Back to our original question–Is it possible for landscape artists to inspire others through their creations to be good stewards of the environment? First let us look at this from a historical perspective of how one Landscape Painter, Albert Bierstadt, and one Landscape Photographer, Ansel Adams, had a profound impact through their ability to inspire to also shape the perceptions of the public on the environment in a positive way. Although Bierstadt is not a photographer, in his time painting was the primary visual method of artistically representing the landscape and his approach continues to have a major influence on landscape photographers in the present day.
Albert Bierstadt: Witness to a Changing West (2)
In the above image, “The Last of the Buffalo” the legendary artist Albert Bierstadt portrays a dramatic confrontation of a Native American Plains Indian with a large buffalo. In this confrontation both the buffalo and Indian are going to die. The scene itself is heavily romanticized bearing little resemblance to anything real. The landscape itself is a composite of several scenes, with mountains, canyons positioned unusually close to the wide open prairie. Although there is a seemingly endless supply of live buffalo in the distance, old buffalo skulls and fresh carcasses are in the foreground and still other animals look at the confrontation with unusual interest. The image is not only a blend of different scenes but also a time blend of an earlier more Eden like wilderness with the end of the innocence in the decisive moment of the confrontation.
This was Bierstadt’s last painting completed toward the end of the Nineteenth Century close to the time when Turner announced that the frontier in American history had ended. By this time Bierstadt was acutely aware that the once vast heards of buffalo were nearing extinction and that most Native American tribes had already moved to distant reservations of largely undesirable land. Bierstadt intended this painting to not only raise awareness of the blight of the Buffalo and the need for conservation practices to protect remaining animals, but also to raise awareness of how the conquering of the American Frontier Wilderness displaced and brought great harm to indigenous populations.

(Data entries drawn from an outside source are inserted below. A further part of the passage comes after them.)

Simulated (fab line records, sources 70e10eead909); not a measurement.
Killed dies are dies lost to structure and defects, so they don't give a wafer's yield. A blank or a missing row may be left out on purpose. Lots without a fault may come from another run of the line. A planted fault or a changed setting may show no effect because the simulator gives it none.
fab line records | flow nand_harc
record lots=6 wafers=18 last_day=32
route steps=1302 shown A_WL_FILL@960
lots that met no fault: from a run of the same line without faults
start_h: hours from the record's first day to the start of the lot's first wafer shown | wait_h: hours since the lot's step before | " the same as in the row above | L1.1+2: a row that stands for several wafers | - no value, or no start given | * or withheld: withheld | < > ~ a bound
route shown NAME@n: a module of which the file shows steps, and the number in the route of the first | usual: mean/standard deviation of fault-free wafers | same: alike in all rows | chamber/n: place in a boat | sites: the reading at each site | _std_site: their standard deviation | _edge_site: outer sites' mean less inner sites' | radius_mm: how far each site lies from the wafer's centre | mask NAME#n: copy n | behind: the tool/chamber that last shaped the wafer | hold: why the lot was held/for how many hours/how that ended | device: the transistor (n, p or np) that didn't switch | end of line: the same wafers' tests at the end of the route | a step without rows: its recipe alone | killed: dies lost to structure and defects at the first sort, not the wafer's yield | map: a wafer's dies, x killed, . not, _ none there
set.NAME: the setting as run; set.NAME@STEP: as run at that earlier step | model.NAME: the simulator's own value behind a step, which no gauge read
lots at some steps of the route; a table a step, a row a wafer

The painting itself which was very large measuring 6 by 10 feet sold for $50,000, a record price for any piece of American art work in the 19th Century. The Last of the Buffalo in a immediate sense reflects Biersdadt’s reaction to the poaching of the Buffalo in Yellowstone National Park. The painting had enormous impact in raising awareness of the near extermination of the Buffalo with influence reaching to the top levels of the US Government and a short time later new measures were put into place to manage and preserve remaining Buffalo in Yellowstone National Park.
Ansel Adams : Landscape Photographer and Conservationist Influencer Extraordinaire
Even today, no other landscape photographer is more associated with efforts to preserve wilderness areas than Ansel Adams. And yet is is difficult to point to any single image as the one that carried the message forward of the need to conserve and protect wilderness. Adams’s ability to capture the beautiful mystique of the wilderness, an emotional feeling that transcends the realism of the physical space that was also accurately represented in his images, is without parallel. When seeing his images, who would not want to preserve the last remnants of America’s beautiful wild places?
Adams’s role in the environmental movement started at an early age, when the Sierra Club took notice of his photos and recruited him as guide and their official photographer. Not long after that Adams was offered a board of directors position which he held from 1934 to 1971. The Sierra Club used Adam’s Images from his 1934 book titled Sierra Nevada: The John Muir Trail to help promote the creation of a new national park in the Kings River region of the Sierra Nevada.
The book Sierra Nevada The John Muir Trail influenced both Interior Secretary Harold Ickes and President Franklin Roosevelt to embrace the Kings Canyon Park idea. Ickes showed Roosevelt Adams’s book and Roosevelt was so smitten with the beauty of Kings Canyon he kept the book that Adams had originally give to Ickes. When the Roosevelt administration asked the Sierra Club to help support what they envisioned as a road-less and non-commercialized Kings Canyon National Park, the Sierra Club immediately tapped Adams to go to the United States Congress to help promote the idea. Although there was a fierce debate in congress, the bill passed and the park was formally created in 1940. Imagine this today, the executive branch of government and the Sierra Club joining forces in the cause of conservation!
Ansel Adams is an excellent example of a landscape photographer who could inspire others to support conservation causes through the sublime beauty of his landscape images alone. These images did not overtly support conservation causes or document environmental issues. His ability to inspire, motivate and encourage others to aid the cause of conservation rested primarily on the respect he earned through his realistic representation of the natural world in the creation of his emotionally charged black and white images. In this role he is an excellent example for other landscape photographers to use their influence to support the higher cause of preserving and protecting the natural environment.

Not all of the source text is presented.